Do What’s Next When You Don’t Know What To Do

“Do the Next Right thing”.

These words keep hovering over my days lately.
I first heard them said like this on the Next Right Thing Podcast with Emily P. Freeman and later read them in her book.

And now they resonate within my soul.

Words have always had a way of finding their way deep within me.
And these words are no different.

I’ve been carrying them around lately as I’ve felt a bit undone and uncertain of which things in my life to tackle first and how to surrender it all to God at the same time.

The truth is, I’ve been finding my way with them.

(Thanks to Emily P. Freeman and recently Frozen 2.)
These words endearingly remind me of a childhood song  too. . .

Put one foot in front of the other . . .”
If you want to change your direction
If your time of life is at hand
Well don’t be the rule, be the exception
A good way to start is to stand . . .”
.
You see, sometimes we just need a little directive to keep us
moving forward
Because everything in front of us can feel overwhelming when we look at them all together, but when we take each one in small steps they become doable.
.
This Mantra is leading me through the days when I feel like I’m barely making it as well as the ones I’m able to scratch a whole to-do list off . . .
With both I’m trying to do the next right thing
. . . In the hard & in the holy moments.
.
When we were walking through the deep pain of this past year,
when we didn’t know if we could do what the day was asking of us, we took a deep breath and did what was next and somehow it became easier.

You see just because something is hard and might even feel like it’s squeezing the life out of you
– It doesn’t make it wrong.
And just because life has handed you the worst-possible-hand-ever, it doesn’t mean you can’t do your best with it.
.
On the days you feel like you’ve got this thing and on the ones you want to give up let this concept carry you.
Doing the one next thing in front of you will help you in the anxious moments and in those you’re feeling overwhelmed too.
.
As I’m contemplating my writing, navigating being a parent of adult kids, learning how to walk beside the man I love while he’s still trying to heal and recover, and as I am choosing to trust God rather than trying to control my circumstances . . . there’s been so many ways I’m being asked to put these words into my life.

And even so, I don’t always know how it’s all going to end up.
But what I do know is I can trust God to help me take the next step.

And this friend, is truly what trust looks like.
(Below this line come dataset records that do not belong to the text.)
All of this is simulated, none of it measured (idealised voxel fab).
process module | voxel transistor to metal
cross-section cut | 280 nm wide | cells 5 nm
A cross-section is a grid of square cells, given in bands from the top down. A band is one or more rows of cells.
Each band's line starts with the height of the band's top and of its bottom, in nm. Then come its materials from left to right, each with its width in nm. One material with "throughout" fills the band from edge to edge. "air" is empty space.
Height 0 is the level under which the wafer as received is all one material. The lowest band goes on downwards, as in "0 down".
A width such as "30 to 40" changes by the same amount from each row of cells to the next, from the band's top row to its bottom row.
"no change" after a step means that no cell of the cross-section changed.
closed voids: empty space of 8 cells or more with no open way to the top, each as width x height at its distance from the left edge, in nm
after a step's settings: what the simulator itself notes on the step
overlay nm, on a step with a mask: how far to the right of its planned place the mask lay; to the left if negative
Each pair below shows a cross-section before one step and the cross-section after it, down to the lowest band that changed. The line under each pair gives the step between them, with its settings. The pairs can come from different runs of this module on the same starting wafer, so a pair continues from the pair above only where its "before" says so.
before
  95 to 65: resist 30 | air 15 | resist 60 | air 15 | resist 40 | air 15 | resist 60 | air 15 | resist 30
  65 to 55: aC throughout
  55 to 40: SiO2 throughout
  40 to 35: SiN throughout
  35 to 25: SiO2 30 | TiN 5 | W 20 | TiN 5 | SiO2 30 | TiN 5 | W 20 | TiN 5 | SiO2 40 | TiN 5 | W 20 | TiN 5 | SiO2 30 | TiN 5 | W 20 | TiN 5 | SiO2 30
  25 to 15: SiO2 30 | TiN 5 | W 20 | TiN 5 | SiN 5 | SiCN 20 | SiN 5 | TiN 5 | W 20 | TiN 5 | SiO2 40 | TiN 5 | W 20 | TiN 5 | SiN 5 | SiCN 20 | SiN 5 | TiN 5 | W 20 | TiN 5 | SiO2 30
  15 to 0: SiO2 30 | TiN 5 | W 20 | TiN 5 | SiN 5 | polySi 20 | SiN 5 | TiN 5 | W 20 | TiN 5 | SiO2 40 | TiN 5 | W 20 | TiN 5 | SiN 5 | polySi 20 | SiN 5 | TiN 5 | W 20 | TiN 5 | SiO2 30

Trust looks past our sometimes devastating circumstances and looks to God.
It gives over our need to be in control and to know the end results.

Trust says, “I’ll do what’s next and let God do his next.”

As we’re closing out a year that struck us hard, I’m choosing to ‘trust’ God regardless of what happens and I’m starting by doing ‘the next right thing’.

For today, that’s writing this blog post, then closing my computer and meeting a good friend for a hot cup of coffee/tea with some good story-trading of our souls.
Because for me all of these things help me to do what’s next and inside of all of this is a deep need to heal what’s broken too  . . .

It’s easy to feel like our lives are too much.
But just because something ‘feels’ a certain way doesn’t mean it is.
Maybe it means we just need to change how we are doing it.
And then perhaps we’ll be able to do what He’s calling us to, even if life gets harder and more comes our way.

Because there’s always something next we can do that keeps us moving closer to that thing He has for us to do.

So, today . . . Do what’s next and then do it again.

Because this family, this you, this thing . . . They will all be better for it!

 

 

3 thoughts on “Do What’s Next When You Don’t Know What To Do

  1. Years ago, one of my relatives was meeting with her midwife, talking about birth plans. It was their first baby, and she was full of hope about it all going as planned. The midwife told her to remember that if “plan A” didn’t work out (because sometimes birth plans don’t!), they would just move on to the next best thing. Then she stopped and said, “You know, that means the next BEST thing. People always say it like it’s second best. It’s not. It’s really the NEW best thing. It’s the first choice now, for this next set of circumstances.” I’ve always liked that. It’s a perspective changer.